"Pacifism and the Rise of Stalinism in France: A Legacy of World War I" Abstract:
This paper will examine pacifist trends in French thought that emerged during the First World War, as well as the complex interwar legacy of pacifism. Focusing on the trajectories of Romain Rolland and Henri Barbusse – arguably the two most prominent politically active intellectuals in France at the time – Sobanet will argue that the pacifism that was an outgrowth of World War I created fertile ground for the rise of Stalinism in France, ultimately contributing to a dramatic rise in political tensions in the 1930s. This study will include analysis of Rolland’s and Barbusse’s fiction and non-fiction and will include an exploration of very recently released archival material related to both authors.

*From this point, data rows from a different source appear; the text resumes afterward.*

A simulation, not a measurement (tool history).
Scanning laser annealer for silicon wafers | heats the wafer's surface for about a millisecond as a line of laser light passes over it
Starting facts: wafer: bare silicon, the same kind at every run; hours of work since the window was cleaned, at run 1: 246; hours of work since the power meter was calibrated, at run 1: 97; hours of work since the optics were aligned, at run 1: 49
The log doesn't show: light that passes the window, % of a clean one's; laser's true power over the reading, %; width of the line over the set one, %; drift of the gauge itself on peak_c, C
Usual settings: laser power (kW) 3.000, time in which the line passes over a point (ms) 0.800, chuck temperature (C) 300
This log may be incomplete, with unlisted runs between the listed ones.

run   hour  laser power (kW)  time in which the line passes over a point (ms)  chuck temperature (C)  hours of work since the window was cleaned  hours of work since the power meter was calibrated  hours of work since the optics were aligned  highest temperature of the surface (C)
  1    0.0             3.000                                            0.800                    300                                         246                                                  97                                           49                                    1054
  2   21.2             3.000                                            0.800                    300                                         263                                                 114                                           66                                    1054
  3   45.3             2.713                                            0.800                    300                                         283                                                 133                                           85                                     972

Andrew Sobanet is Chair and Associate Professor of the Department of French at Georgetown University. His research interests include the contemporary novel, the twentieth-century novel, autobiography, non-fiction film, feature film, and twentieth and twenty-first-century European and American history. He is the author of Jail Sentences: Representing Prison in Twentieth-Century French Fiction (University of Nebraska Press, 2008), and has published widely on Vichy France (1940-44). He has been Associate Editor of the journal Contemporary French Civilization since 2011 and is currently at work on a book manuscript on Stalinism in France.